Summer 2004 Episodes
1. The Mysterious Mr Hopper
The mid 20th-century realist Edward Hopper’s enigmatic depictions of everyday Americana are celebrated for their ambivalence, dealing in not only the prosaic but also existentialist themes of loneliness and alienation - yet despite their popularity, surprisingly little is known about the artist's private life. For the first in a new run of the arts documentary strand, Alan Yentob travels to America to meet biographer Gail Levin and explore his love of cinema, the landscape of Cape Cod, and his complex relationship with wife and muse Jo.

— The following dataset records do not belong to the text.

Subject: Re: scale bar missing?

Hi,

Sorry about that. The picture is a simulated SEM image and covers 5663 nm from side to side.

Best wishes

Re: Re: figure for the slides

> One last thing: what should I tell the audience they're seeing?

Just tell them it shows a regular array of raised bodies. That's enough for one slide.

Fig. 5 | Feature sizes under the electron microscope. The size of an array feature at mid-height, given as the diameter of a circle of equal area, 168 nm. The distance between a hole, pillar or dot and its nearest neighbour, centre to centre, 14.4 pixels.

2. Sitting for Lucian Freud
Now in his 80s, British artist Lucian Freud has always been at pains to preserve his privacy. Reasoning that the next best thing to interviewing the artist would be to talk to those with whom he has isolated himself day and night, director Jake Auerbach spent two years filming the often famous subjects of Freud's portraits - and gained an intimate insight into one of Britain's greatest living painters.
3. Saint John Coltrane
Forty years on from the release of the landmark album A Love Supreme, Alan Yentob charts the life of hugely influential jazz saxophonist John Coltrane. Lol Lovett’s film looks at how his improvisational technique impacted not only on jazz but also on other art forms - his innovations have been felt in performance art and even in contemporary dance music - and shows how his profound spirituality entered into every area of his life and work.
4. Dirty But Clean Pierre
With Vernon God Little, his 2003 Booker Prize-winning debut novel, writer and self-confessed conman DBC Pierre, aka Australian-born Peter Finlay, became the most controversial character to win the award. Alan Yentob joins the enigmatic novelist on a road trip across Texas and Mexico, exploring locations central to the book and the house where Pierre grew up, in a bid to find out the truth behind the bizarre stories of serial mendacity and drug addiction.
5. Unsuitable for Children?
Is modern children's fiction a dangerously influential portrayal of a degraded culture or an instruction manual for life in the 21st century Along with contributions from authors including Salman Rushdie, Alan Yentob analyses the aptness of material that covers sex, drug taking, racial murder and the death of God.
6. The Smoking Diaries
Playwright and author Simon Gray 's recent autobiography offers a turbulent mixture of memoir and anecdote and charts his addictions to smoking and alcohol. To mark its publication and the opening of his latest play The Old Masters, Alan Yentob presents a rare insight into the 50-year career of one of Britain's foremost dramatists.